The Hong Kong Monetary Authority (HKMA) sold US dollars and bought HK$9.42 billion ($1.2 billion) during the New York trading hours earlier on Thursday after the local currency hit the weak end of the convertibility guarantee — HK$7.85 per US dollar. This marks the first time in two years that the local currency has hit the weak side of the band.
The move will reduce the banking system's aggregate balance, the key gauge of cash in the banking system, to HK$164.1 billion on Friday.
In May, the HKMA conducted four interventions, spending HK$129.4 billion to purchase US$16.7 billion in US dollars to weaken the local currency amid an influx of capital from international investors.
READ MORE: Hong Kong buys record amount of US dollars to defend peg
Eddie Yue Wai-man, chief executive of the HKMA, said: “The subsequent abundance of liquidity in the Hong Kong dollar market led to a decline in Hong Kong dollar interbank rates, and the widened Hong Kong dollar-US dollar interest rate differential incentivized carry trade activities that sold Hong Kong dollars for US dollars, causing the Hong Kong dollar exchange rate to weaken.”
Furthermore, market demand for Hong Kong dollars declined recently due to a combination of factors, including the peaking of the stock dividend payout season, the currency conversion of Hong Kong dollar proceeds raised from recent IPOs or bond issuances by non-local companies for repatriation, as well as the wrapping up of the seasonal half-year-end funding preparation, Yue added.
The last time the HKMA supported the weak Hong Kong dollar was in 2023, when it intervened eight times, buying a total of HK$54.51 billion in local currency. This followed 41 interventions in 2022, during which the HKMA purchased HK$242.08 billion.
Alvin Ngan, an equity strategist at Zhongtai Financial International, told China Daily that the widening Hong Kong dollar-US dollar interest rate differential, reaching a record 3.6 percent, was the main driver behind the HKMA’s move to support the local currency.

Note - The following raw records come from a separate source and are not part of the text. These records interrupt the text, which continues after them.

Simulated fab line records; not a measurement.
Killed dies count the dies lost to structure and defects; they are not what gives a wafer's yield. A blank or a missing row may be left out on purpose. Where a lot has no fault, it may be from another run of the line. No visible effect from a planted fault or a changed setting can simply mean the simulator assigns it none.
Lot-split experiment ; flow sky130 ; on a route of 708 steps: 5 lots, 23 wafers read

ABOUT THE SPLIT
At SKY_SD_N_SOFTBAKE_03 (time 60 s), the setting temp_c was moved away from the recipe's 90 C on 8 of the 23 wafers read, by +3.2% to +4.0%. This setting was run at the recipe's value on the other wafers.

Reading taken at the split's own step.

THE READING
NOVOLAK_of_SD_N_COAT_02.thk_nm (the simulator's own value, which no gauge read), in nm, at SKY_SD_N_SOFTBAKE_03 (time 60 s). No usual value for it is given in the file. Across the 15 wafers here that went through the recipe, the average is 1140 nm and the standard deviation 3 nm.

Meanwhile, some companies that recently listed in Hong Kong, such as CATL, Sanhua, and Haitian, are converting their Hong Kong dollar IPO proceeds into other currencies for repatriation or overseas investments, creating additional downward pressure on the Hong Kong dollar, Ngan said.
READ MORE: HK dollar interest rate falls most since 2008 after intervention
Ngan stressed that he does not anticipate material impacts on property or the equity market from the HKMA’s move, although capital outflows trigger liquidity absorption, as the HKMA's HK$9.42 billion intervention appears marginal compared to the HK$100 billion- plus injections in May.